Closed cgirardot closed 3 years ago

cgirardot commented 3 years ago

Hi @joachimwolff Using the lastest 3.6 version, I tried to change my WF (in galaxy) to now output .cool instead of .h5 files (at the hicBuildMatrix step); reasoning this will save space and be handier. When I run my updated WF, I had many crashes most with hicCorrectMatrix (diag & KR norm) with weird errors. I switched back to .h5 and this fixed all issues so I kinda ignored it... but now I having the same issues with cooler files again so there might be something wrong here.

The first error I have is

INFO:hicexplorer.hicCorrectMatrix:matrix contains 36357817 data points. Sparsity 0.002.
Traceback (most recent call last):
  File "/g/funcgen/galaxy-production/database/dependencies/_conda/envs/__hicexplorer@3.6/bin/hicCorrectMatrix", line 7, in <module>
    main()
  File "/g/funcgen/galaxy-production/database/dependencies/_conda/envs/__hicexplorer@3.6/lib/python3.8/site-packages/hicexplorer/hicCorrectMatrix.py", line 767, in main
    ma.save(args.outFileName, pApplyCorrection=False)
  File "/g/funcgen/galaxy-production/database/dependencies/_conda/envs/__hicexplorer@3.6/lib/python3.8/site-packages/hicmatrix/HiCMatrix.py", line 103, in save
    self.matrixFileHandler.save(pMatrixName, pSymmetric=pSymmetric, pApplyCorrection=pApplyCorrection)
  File "/g/funcgen/galaxy-production/database/dependencies/_conda/envs/__hicexplorer@3.6/lib/python3.8/site-packages/hicmatrix/lib/matrixFileHandler.py", line 63, in save
    self.matrixFile.save(pName, pSymmetric, pApplyCorrection)
  File "/g/funcgen/galaxy-production/database/dependencies/_conda/envs/__hicexplorer@3.6/lib/python3.8/site-packages/hicmatrix/lib/cool.py", line 413, in save
    cooler.create_cooler(cool_uri=pFileName,
  File "/g/funcgen/galaxy-production/database/dependencies/_conda/envs/__hicexplorer@3.6/lib/python3.8/site-packages/cooler/create/_create.py", line 1021, in create_cooler
    create(
  File "/g/funcgen/galaxy-production/database/dependencies/_conda/envs/__hicexplorer@3.6/lib/python3.8/site-packages/cooler/create/_create.py", line 643, in create
    nnz, ncontacts = write_pixels(
  File "/g/funcgen/galaxy-production/database/dependencies/_conda/envs/__hicexplorer@3.6/lib/python3.8/site-packages/cooler/create/_create.py", line 225, in write_pixels
    with h5py.File(filepath, "r+") as fw:
  File "/g/funcgen/galaxy-production/database/dependencies/_conda/envs/__hicexplorer@3.6/lib/python3.8/site-packages/h5py/_hl/files.py", line 424, in __init__
    fid = make_fid(name, mode, userblock_size,
  File "/g/funcgen/galaxy-production/database/dependencies/_conda/envs/__hicexplorer@3.6/lib/python3.8/site-packages/h5py/_hl/files.py", line 192, in make_fid
    fid = h5f.open(name, h5f.ACC_RDWR, fapl=fapl)
  File "h5py/_objects.pyx", line 54, in h5py._objects.with_phil.wrapper
  File "h5py/_objects.pyx", line 55, in h5py._objects.with_phil.wrapper
  File "h5py/h5f.pyx", line 96, in h5py.h5f.open
OSError: Unable to open file (unable to lock file, errno = 11, error message = 'Resource temporarily unavailable')
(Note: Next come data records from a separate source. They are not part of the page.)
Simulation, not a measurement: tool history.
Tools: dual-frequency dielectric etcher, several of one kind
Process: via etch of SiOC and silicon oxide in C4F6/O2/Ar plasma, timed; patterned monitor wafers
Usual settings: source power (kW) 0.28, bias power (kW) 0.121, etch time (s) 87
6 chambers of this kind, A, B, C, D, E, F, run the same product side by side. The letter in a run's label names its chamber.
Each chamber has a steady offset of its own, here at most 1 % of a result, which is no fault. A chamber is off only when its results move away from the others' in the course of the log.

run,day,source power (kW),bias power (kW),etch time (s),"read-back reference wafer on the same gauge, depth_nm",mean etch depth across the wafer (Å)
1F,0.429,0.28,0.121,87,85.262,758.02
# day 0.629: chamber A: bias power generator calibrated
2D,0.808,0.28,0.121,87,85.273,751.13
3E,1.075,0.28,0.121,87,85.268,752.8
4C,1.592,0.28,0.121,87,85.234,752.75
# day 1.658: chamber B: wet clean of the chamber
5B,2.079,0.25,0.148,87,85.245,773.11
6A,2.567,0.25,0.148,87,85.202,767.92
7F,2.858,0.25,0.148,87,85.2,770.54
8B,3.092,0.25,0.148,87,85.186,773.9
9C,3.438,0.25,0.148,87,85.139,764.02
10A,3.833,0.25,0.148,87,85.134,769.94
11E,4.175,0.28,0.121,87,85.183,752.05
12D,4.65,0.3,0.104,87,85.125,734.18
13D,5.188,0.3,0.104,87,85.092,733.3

I first assumed it was an NFS issue but.. it is too frequent to be the right explanation and this never happens when I use h5.

If I re-run the same job, the second error is:

Traceback (most recent call last):
  File "/g/funcgen/galaxy-production/database/dependencies/_conda/envs/__hicexplorer@3.6/bin/hicCorrectMatrix", line 7, in <module>
    main()
  File "/g/funcgen/galaxy-production/database/dependencies/_conda/envs/__hicexplorer@3.6/lib/python3.8/site-packages/hicexplorer/hicCorrectMatrix.py", line 600, in main
    ma = hm.hiCMatrix(args.matrix)
  File "/g/funcgen/galaxy-production/database/dependencies/_conda/envs/__hicexplorer@3.6/lib/python3.8/site-packages/hicmatrix/HiCMatrix.py", line 55, in __init__
    matrixFileHandler_load = self.matrixFileHandler.load()
  File "/g/funcgen/galaxy-production/database/dependencies/_conda/envs/__hicexplorer@3.6/lib/python3.8/site-packages/hicmatrix/lib/matrixFileHandler.py", line 57, in load
    return self.matrixFile.load()
  File "/g/funcgen/galaxy-production/database/dependencies/_conda/envs/__hicexplorer@3.6/lib/python3.8/site-packages/hicmatrix/lib/cool.py", line 67, in load
    matrixDataFrame = cooler_file.matrix(balance=False, sparse=True, as_pixels=True)
  File "/g/funcgen/galaxy-production/database/dependencies/_conda/envs/__hicexplorer@3.6/lib/python3.8/site-packages/cooler/api.py", line 390, in matrix
    return RangeSelector2D(field, _slice, _fetch, (self._info["nbins"],) * 2)
KeyError: 'nbins'

I should also mention that I am processing 6 matrices in parallel and 3 go through without issue. They were all produced from raw h5 matrices further hicNormalized as described in #704 . Since the failure happens with some of the matrices only, I think my code is OK. Also the matrices look OK in higlass.

Any idea what could be wrong?

joachimwolff commented 3 years ago

Hi,

OSError: Unable to open file (unable to lock file, errno = 11, error message = 'Resource temporarily unavailable')

That one says the file is already opened by some other process and is therefore locked.

The second error is one from the cooler library stating one crucial data entry is not present. What could have happened: You have for reasons now a corrupted file. Having the first crash and then the second, I think have seen this before. The only solution is to throw away the file and use a non-corrupted copy.

The question arises, why (or better how?) do you access the same file in parallel? To open any hdf in parallel might cause these issues and can lead to corrupted files. To be clear here: The problem is not you process six matrices in parallel, but that for unknown reasons at least two of them are identical and opened by two parallel processes.

Best,

Joachim

cgirardot commented 3 years ago

Thank you for your answer. It can indeed happen in a Galaxy workflow that 2 jobs using the same input would be launched in parallel. This never caused an issue when using h5 format but does with cool. This suggests to me that h5 supports concurrent access while cool needs a lock. Is this what you are suggesting? Did I get this right?

joachimwolff commented 3 years ago

Both, h5 and cool, are hdf5 based files. It surprises me a bit that only cool files are causing issues and h5 not. If you want to have parallel access you should implement a lock for both file types to be sure.